Evaluate performance characteristics of an estimator
evaluate_estimator.Rd
This function evaluates an EstimatorScore
for a PointEstimator
or and IntervalEstimator
by integrating over the sampling distribution.
Usage
evaluate_estimator(
score,
estimator,
data_distribution,
use_full_twoarm_sampling_distribution = FALSE,
design,
true_parameter = mu,
mu,
sigma,
tol = getOption("adestr_tol_outer", default = .adestr_options[["adestr_tol_outer"]]),
maxEval = getOption("adestr_maxEval_outer", default =
.adestr_options[["adestr_maxEval_outer"]]),
absError = getOption("adestr_absError_outer", default =
.adestr_options[["adestr_absError_outer"]]),
exact = FALSE,
early_futility_part = TRUE,
continuation_part = TRUE,
early_efficacy_part = TRUE,
conditional_integral = FALSE
)
Arguments
- score
performance measure to evaluate.
- estimator
object of class
PointEstimator
,IntervalEstimator
orPValue
.- data_distribution
object of class
Normal
orStudent
.- use_full_twoarm_sampling_distribution
logical indicating whether this estimator is intended to be used with the full sampling distribution in a two-armed trial.
- design
object of class
TwoStageDesign
.- true_parameter
true value of the parameter (used e.g. when evaluating bias).
- mu
expected value of the underlying normal distribution.
- sigma
assumed standard deviation.
- tol
relative tolerance.
- maxEval
maximum number of iterations.
- absError
absolute tolerance.
- exact
logical indicating usage of exact n2 function.
- early_futility_part
include early futility part of integral.
- continuation_part
include continuation part of integral.
- early_efficacy_part
include early efficacy part of integral.
- conditional_integral
treat integral as a conditional integral.
Value
an object of class EstimatorScoreResult
containing the values of the evaluated EstimatorScore
and
information about the setting for which they were calculated
(e.g. the estimator
, data_distribution
, design
, mu
, and sigma
).
Details
General
First, a functional representation of the integrand is created by combining information
from the EstimatorScore
object (score
) and the PointEstimator
or
IntervalEstimator
object (estimator
).
The sampling distribution of a design is determined by the TwoStageDesign
object
(design
) and the DataDistribution
object (data_distribution
),
as well as the assumed parameters \(\mu\) (mu) and \(\sigma\) (sigma).

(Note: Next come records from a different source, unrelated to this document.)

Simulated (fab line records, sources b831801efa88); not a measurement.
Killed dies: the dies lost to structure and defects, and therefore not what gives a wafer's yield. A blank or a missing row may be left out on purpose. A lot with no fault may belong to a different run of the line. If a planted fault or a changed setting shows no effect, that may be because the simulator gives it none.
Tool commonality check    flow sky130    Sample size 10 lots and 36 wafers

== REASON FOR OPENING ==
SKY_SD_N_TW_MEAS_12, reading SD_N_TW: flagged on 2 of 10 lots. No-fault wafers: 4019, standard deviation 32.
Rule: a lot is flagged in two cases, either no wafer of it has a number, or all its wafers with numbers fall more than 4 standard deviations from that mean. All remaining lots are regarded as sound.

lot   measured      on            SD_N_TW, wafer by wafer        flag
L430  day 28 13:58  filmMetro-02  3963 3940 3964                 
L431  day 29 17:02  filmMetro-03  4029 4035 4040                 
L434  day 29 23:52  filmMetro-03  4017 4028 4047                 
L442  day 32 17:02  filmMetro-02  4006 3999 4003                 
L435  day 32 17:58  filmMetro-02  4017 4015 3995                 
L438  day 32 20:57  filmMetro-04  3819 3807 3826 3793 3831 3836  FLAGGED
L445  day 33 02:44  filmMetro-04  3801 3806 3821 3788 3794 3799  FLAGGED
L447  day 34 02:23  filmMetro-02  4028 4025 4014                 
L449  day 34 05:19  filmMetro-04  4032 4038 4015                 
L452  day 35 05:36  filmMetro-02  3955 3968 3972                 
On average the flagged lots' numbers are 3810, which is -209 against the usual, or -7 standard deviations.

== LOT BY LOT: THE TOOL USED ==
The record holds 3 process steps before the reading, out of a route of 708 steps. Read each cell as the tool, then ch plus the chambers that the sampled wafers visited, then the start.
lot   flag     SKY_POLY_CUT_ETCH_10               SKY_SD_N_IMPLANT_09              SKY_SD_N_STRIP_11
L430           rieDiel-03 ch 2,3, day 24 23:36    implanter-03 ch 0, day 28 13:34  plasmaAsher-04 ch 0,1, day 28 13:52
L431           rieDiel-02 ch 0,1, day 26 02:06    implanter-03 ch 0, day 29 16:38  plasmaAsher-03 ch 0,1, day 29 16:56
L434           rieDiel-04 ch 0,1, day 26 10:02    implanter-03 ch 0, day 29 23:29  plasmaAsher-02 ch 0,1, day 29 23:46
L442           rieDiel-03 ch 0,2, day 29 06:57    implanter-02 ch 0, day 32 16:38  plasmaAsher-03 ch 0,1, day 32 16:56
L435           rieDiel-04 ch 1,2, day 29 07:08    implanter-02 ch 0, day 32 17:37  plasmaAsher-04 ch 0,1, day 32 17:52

The other parameters control various details of the integration problem.
Other parameters
For a two-armed data_distribution
,
if use_full_twoarm_sampling_distribution
is TRUE
, the sample means
for both groups are integrated independently. If use_full_twoarm_sampling_distribution
is FALSE
, only the difference in sample means is integrated.
true_parameter
controls which parameters is supposed to be estimated. This
is usually mu
, but could be set to sigma
if one is interested in
estimating the standard deviation.
If the parameter exact
is set to FALSE
(the default), the continuous version of the second-stage sample-size function n2
is used. Otherwise, an integer valued version of that function will be used,
though this is considerably slower.
The parameters early_futility_part
,
continuation_part
and early_efficacy_part
control which parts
of the sample-space should be integrated over (all default to TRUE
).
They can be used in conjunction with the parameter conditional_integral
,
which enables the calculation of the expected value of performance score conditional
on reaching any of the selected integration regions.
Lastly, the paramters
tol
, maxEval
, and absError
control the integration accuracy.
They are handed down to the hcubature
function.
Examples
evaluate_estimator(
score = MSE(),
estimator = SampleMean(),
data_distribution = Normal(FALSE),
design = get_example_design(),
mu = c(0, 0.3, 0.6),
sigma = 1,
exact = FALSE
)
#> Design: TwoStageDesign<n1=28;0.8<=x1<=2.3:n2=9-40>
#> Data Distribution: Normal<single-armed>
#> Estimator: Sample mean
#> Assumed sigma: 1
#> Assumed mu: 0.0 0.3 0.6
#> Results:
#> Expectation: -0.02491922 0.30567290 0.62041636
#> Bias: -0.024919220 0.005672903 0.020416356
#> Variance: 0.02779122 0.03777824 0.02790974
#> MSE: 0.02841219 0.03781042 0.02832657
#>
evaluate_estimator(
score = Coverage(),
estimator = StagewiseCombinationFunctionOrderingCI(),
data_distribution = Normal(FALSE),
design = get_example_design(),
mu = c(0, 0.3),
sigma = 1,
exact = FALSE
)
#> Design: TwoStageDesign<n1=28;0.8<=x1<=2.3:n2=9-40>
#> Data Distribution: Normal<single-armed>
#> Estimator: SWCF ordering CI
#> Assumed sigma: 1
#> Assumed mu: 0.0 0.3
#> Results:
#> Coverage: 0.9500681 0.9499744
#>